I have a bad habit of starting a devotional and never finishing it because I either forget about it or I get too lazy to catch up on the days I've missed but for the first time I was able to actually finish a devotional and let me tell you; I was definitely in my feels the entire time. This is honestly one of the first devotions to where not only did it focus on my relationship with God but it also allowed for me to focus on my relationship and it allowed me to focus on my relationship with myself regardless of my relationship status. Jordan Dooley most definitely outdid herself with her 14 days BeLoved Devotional.

Each day it allowed me to focus on myself and journal at the same time which is probably why I enjoyed the devotional so much. I loved being able to have something to reflect on and journal but most of all I loved how raw and honest each day was. I expected to feel unchanged as well as unaffected but at the end of the 14-day devotional, there was an abundance of emotions that were flowing through me. At the end of this 14-day journey, I was able to learn so much about myself and what was truly holding me back in life.

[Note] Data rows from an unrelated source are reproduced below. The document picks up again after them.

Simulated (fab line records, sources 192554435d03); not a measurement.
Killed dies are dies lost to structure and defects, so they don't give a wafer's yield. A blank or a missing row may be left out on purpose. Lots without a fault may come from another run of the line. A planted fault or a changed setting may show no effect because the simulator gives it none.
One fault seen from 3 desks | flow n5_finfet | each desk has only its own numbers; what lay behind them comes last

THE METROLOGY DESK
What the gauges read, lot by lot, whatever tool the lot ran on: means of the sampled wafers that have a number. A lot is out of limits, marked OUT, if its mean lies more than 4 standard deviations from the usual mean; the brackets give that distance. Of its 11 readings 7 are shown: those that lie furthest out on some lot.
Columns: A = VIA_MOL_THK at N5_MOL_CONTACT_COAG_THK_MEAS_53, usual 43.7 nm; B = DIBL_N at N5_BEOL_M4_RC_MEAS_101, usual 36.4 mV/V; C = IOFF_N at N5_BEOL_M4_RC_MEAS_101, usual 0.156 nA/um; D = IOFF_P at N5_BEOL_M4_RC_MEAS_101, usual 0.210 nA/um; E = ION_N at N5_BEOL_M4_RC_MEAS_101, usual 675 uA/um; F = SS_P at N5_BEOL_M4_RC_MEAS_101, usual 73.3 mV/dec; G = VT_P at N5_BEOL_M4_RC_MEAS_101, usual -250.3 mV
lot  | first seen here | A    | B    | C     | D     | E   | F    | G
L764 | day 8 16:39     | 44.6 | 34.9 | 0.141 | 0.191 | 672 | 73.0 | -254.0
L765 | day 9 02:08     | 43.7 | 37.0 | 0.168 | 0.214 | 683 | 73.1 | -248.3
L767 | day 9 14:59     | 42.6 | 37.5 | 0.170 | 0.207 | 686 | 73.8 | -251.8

This devotional was all about why I was holding back but also about it is okay to be an independent person but also how to grow within your personal relationship but also your relationship to Christ. Each day I was able to be fully vulnerable and dive deep within myself and you would think that being vulnerable is a scary thing but it honestly wasn't that bad. I learned that I should be perfectly okay with my relationship status but also I should be seeking a relationship with Christ but also seeking a relationship with a better man and I should not be settling. Each day of the devotional was a new day for me to discover a little bit of myself that I did not think I would be able to discover.

"Yes, you are broken and yes, a sinner. But you are loved so much that your brokenness is redeemable" was one of the sayings that stuck with me at the end of this journey. I honestly do recommend that every girl read this devotional especially since it's free. Yes, ladies, it's FREE! It takes no more than 10 minutes of your day but those 10 minutes could possibly change your life and how you feel about your relationship status.